Presently neptune-core does not provide any mechanism for peers to coordinate with regards to upgrading proofs (to avoid duplicating work). This means that multiple peers may select the same proof to work on. And probably will, as the selection algorithm is deterministic, not random. Thus (needless) duplication of work will almost certainly be occurring at some points in time, and possibly most of the time.

A simple improvement would be to add a message so that a prover can tell other peers “hey I’m working on Transaction X”, so they can ignore transaction X for some time, perhaps something like 10 minutes or 2 more blocks. After that if the transaction is still in their mempool (has not been included in a block) they might consider it again.

Is this attack a serious problem, or not?

short answer: maybe, but not a complete denial of service.

Such an attack will make transaction fees rise for all users, but honest users should still be able to get transactions confirmed, provided they are willing to pay a higher transaction fee than the attacker’s highest fee(s).

Why?

In the flood attack scenario, mempools of all nodes will begin to fill and may well become completely full, at which point the lowest fee-per-byte transactions start being ejected.

Proof upgrading nodes can only upgrade one transaction at a time, and the remaining transactions just wait in the mempool. When an upgrading node finishes upgrading it will look in the mempool for the transaction with the highest fee to upgrade.

For an attacker Mallory to successfully deny service to honest participants, Mallory must always have a transaction in the mempool with the highest fee. But then Mallory’s transactions keep getting upgraded, which costs Mallory more money.

It’s important to note though that Mallory only needs one highest-fee transaction in the mempool at any given time. So all the rest of her transactions could be very low, or perhaps 0 fee. In practice, Mallory would likely try to keep a number of high fee transactions in the mempool, perhaps 5 or 10, since proof upgraders finish work at different times and will not be selecting the same proof at once.

Thus, if Mallory is well funded she can make the network cost-prohibitive for honest users to use. It is not a true denial of service because an honest user can always pay a higher fee to get their transaction upgraded and included in a block.

how can we mitigate or improve this?

  1. A good first step will be to reduce or eliminate duplicate work between upgrade nodes. This will increase the network’s overall capacity, so it can process more transactions in parallel. That then requires Mallory to have more high-fee transaction in the mempool at any given time, making the attack more expensive.

  2. Each transaction sender can generate the SingleProof themself rather than relying on an upgrade node to do it. When a transaction is broadcast with a SingleProof it can immediately be included in the next block and effectively bypasses the upgrade bottleneck. Recently new APIs have been added that enable neptune-core RPC clients to generate a proof outside neptune-core, perhaps even on another device.

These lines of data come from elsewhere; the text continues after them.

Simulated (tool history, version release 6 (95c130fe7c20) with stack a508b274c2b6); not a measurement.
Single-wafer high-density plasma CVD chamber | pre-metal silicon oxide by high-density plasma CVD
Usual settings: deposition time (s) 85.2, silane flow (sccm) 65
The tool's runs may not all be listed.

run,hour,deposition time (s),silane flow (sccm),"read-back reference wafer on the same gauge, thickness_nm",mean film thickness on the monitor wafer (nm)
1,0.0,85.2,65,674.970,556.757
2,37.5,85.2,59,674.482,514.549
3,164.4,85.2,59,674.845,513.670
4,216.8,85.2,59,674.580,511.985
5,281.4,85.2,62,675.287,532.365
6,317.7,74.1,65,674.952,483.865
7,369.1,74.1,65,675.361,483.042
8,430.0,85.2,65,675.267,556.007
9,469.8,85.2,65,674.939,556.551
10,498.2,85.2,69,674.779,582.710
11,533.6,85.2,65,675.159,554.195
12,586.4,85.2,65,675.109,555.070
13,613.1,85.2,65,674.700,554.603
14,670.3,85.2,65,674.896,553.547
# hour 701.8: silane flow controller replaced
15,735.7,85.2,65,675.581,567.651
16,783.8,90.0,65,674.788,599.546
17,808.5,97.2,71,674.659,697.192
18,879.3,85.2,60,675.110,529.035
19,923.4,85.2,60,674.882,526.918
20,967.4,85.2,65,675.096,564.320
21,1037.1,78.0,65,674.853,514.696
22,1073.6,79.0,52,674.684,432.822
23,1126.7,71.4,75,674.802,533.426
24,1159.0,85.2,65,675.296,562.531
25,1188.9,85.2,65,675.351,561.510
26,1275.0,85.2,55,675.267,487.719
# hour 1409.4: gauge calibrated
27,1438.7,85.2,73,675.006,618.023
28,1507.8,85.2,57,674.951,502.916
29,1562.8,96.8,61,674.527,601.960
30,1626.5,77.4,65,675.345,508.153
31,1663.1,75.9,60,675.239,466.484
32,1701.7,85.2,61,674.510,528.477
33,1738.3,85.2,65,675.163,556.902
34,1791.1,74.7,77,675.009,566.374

  3. Proof generation times will come down over time. Hardware is continuously getting faster and more powerful. Further there is a path towards generating proofs with GPUs and perhaps eventually with dedicated devices, ie ASICs.

  4. Anyone, perhaps a community member reading this, could create a mempool viewer website (or app) that makes it easy to see what the highest fee Tx in the mempool presently is. This can help users to get Tx upgraded and confirmed faster when time is of the essence. (This could also be integrated into wallet apps, such as neptune-dashboard)

  5. ??? Ideas welcome!

should we extend the send-rate-limit?

short answer. probably not.

This limit can be considered problematic for services such as exchanges that need to perform higher volumes of payments.

Note however that a transaction can include many outputs to different recipients, so such services could batch all outgoing payments into one or two transactions per block.

Most importantly, the attack does not appear to enable the attacker to perform a complete denial of service to honest participants, and is thus not an existential threat to the network.

what do you think?

Let’s hear your thoughts, q’s, ideas, corrections, etc.

Could we apply limit on proof type so that only 2 ProofCollection txes allowed in a block, but higher limit on SingleProof?

that’s a good idea, and I don’t see any problem with such a change.

Whether we do or not I think will come down to timing of the next release(s). If we make another public release before block 25000, then it would make sense to have that change in there, provided no issues are raised about it.

If not, and the send-rate-limit is allowed to sunset anyway, then there is no need.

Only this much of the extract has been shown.